Blum Capital: The Proud Engineers –

The harsh reality today is that in order to buy quality assets, buyout shops are forced to participate in an auction. Because of this, it’s understood that valuations may go higher than expected, and that means buyout pros must put aside their finance faculties in favor of an operations aptitude.

In an environment where seemingly no private equity firm wants to be pigeon-holed as simply a financial engineer, Blum Capital Partners makes no qualms about being just that. As the private equity universe has changed its face more than once since the firm was founded 20 years ago, Blum Capital has been able keep its strategy the same without yielding anything on returns.

“I think you can still be a financial engineer and succeed today,” says Colin Lind, a managing partner with Blum Capital. “But we do it through first investing in the public markets. Flat out buying companies and putting leverage on them is a dangerous game. The auction process is very efficient. The reason financial engineering worked years ago is because they were buying those companies dirt cheap, but if you’re paying top dollar it can be very difficult.”

The very idea of buying stakes in public companies prior to an eventual buyout or as method to induce change, brings to mind the vulture characterizations that plagued the LBO world back in the 1980s. But for Blum Capital, the firm won’t proceed without an espousal from the management team or board of directors. And while investor activism has taken on an increasingly prominent role in the wake of Disney’s board shuffle, Blum Capital will not look to rally other investors against management.

“We’ve been doing this a long time. We’ve built up experience, or scar tissue, whatever you want to call it,” Lind says. “When we execute an investment, we’ll go up to 4.9% and we won’t exceed 5% [the ownership level where an SEC filing is required] until we’ve gotten confirmation that we will be able to work with management… We want to be collaborative partners. It’s important to us that management doesn’t view us as pariahs.”

He adds that these investments differ from PIPEs in that they are not negotiated deals with the management team, but the deal still requires an open dialogue back in forth between the two parties. “Our purchases are purely open market investments. Everything we do is to develop a trust with management. Before we have to make any filings, we’ll call management and let them know our intentions… If they’re not interested, then we’ll just back out and leave quietly.”

Once Blum Capital decides to go forward and exceed a 5% stake in a given company, the firm from that point starts to accumulate a larger block, and in most cases becomes the largest investor. Rarely, though, will Blum Capital exceed a 20% ownership in a company while public. This strategy, according to Lind, allows the firm to invest in undervalued companies without paying a premium to gain control, and since Blum Capital generally acquires the stake over a 12- month period, the firm feels it allows them a “real-world get-to-know-you period, rather than a thirty day due diligence phase.”

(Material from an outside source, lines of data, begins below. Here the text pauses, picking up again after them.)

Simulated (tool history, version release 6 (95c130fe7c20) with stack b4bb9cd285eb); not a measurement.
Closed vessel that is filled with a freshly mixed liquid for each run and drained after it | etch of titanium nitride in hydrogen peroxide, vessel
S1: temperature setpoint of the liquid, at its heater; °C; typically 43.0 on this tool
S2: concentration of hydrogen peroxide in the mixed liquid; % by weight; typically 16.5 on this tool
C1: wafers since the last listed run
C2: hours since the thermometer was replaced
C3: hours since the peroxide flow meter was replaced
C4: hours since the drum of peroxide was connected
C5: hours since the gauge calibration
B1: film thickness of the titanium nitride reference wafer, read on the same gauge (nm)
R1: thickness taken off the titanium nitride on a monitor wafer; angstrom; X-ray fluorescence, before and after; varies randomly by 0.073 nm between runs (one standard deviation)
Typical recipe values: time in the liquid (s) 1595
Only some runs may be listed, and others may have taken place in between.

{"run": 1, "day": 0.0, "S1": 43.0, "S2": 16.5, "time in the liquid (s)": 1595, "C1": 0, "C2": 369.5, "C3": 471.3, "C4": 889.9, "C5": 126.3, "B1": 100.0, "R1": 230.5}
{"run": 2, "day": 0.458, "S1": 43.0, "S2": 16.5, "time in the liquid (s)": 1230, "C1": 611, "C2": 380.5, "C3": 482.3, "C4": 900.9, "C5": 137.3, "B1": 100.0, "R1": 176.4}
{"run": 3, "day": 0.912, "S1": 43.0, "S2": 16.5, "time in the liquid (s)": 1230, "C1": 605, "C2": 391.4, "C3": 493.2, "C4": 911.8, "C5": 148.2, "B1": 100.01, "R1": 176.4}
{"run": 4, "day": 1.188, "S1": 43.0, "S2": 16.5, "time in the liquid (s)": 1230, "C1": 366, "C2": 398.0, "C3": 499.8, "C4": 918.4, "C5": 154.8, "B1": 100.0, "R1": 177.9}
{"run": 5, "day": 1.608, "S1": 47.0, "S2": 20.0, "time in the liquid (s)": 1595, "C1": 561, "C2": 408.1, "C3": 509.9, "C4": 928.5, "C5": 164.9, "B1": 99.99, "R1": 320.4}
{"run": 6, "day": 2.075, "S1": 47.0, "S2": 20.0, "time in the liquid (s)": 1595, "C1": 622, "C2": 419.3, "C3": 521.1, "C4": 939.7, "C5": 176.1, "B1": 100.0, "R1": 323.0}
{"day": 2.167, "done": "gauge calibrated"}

Over the stock accumulation period, Blum Capital works to strengthen its relationship with management and the board. As soon as a comfort level is established, the firm will then put on its financial engineering hard hat and get to work. “We really just try to optimize the capital structure. Sometimes that means a stock buyback, other times it means divesting non core assets, and sometimes we’ll help take a company private but that’s just one of our strategies, and represents more of a continuation of applying financial leverage,” Lind syas

Seeing the Plan In Action

An example of this strategy can be found in the recent floatation of Kinetic Concepts (see story on previous page), which crystallized Blum Capital’s successful investment in the healthcare company. The firm started investing in the business in 1996, eventually building a 10% stake over time. Working with management, Blum Capital helped institute a share buyback program in which the company bought back 9% of its stock. Soon after, the firm helped the company lever its balance sheet, which at the time had no debt and $80 million of cash. When the company’s stock continued to sit still, neglected by the public market, Blum Capital decided to take the company private.

“We approached the founder with a proposal to take the company private,” Lind says. “It was more a plan designed to affect that capital structure, and provided an opportunity to put in the right framework in one fell swoop. To do that we invited Fremont Partners in to invest.”

Lind adds that Blum Capital’s role as either a significant or the largest shareholder in the companies it takes private generally discourages other bidders from lining up, but if others do come out with an offer, they have the benefit of walking away with some upside when the prices get too high. “Our strategy positions us extraordinarily well. As the largest shareholder, when your stake is that large, the other financial sponsors usually don’t bother to show at the auction,” Lind says. “It won’t necessarily stop a strategic buyer from showing, but that’s okay too, since our position gives us the potential upside of a rival bid.”

“When you’re investing private equity, you can either do it through an auction, like most firms do, or you can do it through the public market, with strategic block investments,” Lind adds. “For us, it’s a no-brainer. When you see these stock prices implode on the public markets, and you accumulate stakes at the right price, financial engineering is a strategy that can still deliver attractive returns…For the last 20 years we’ve been right around 20% per annum.”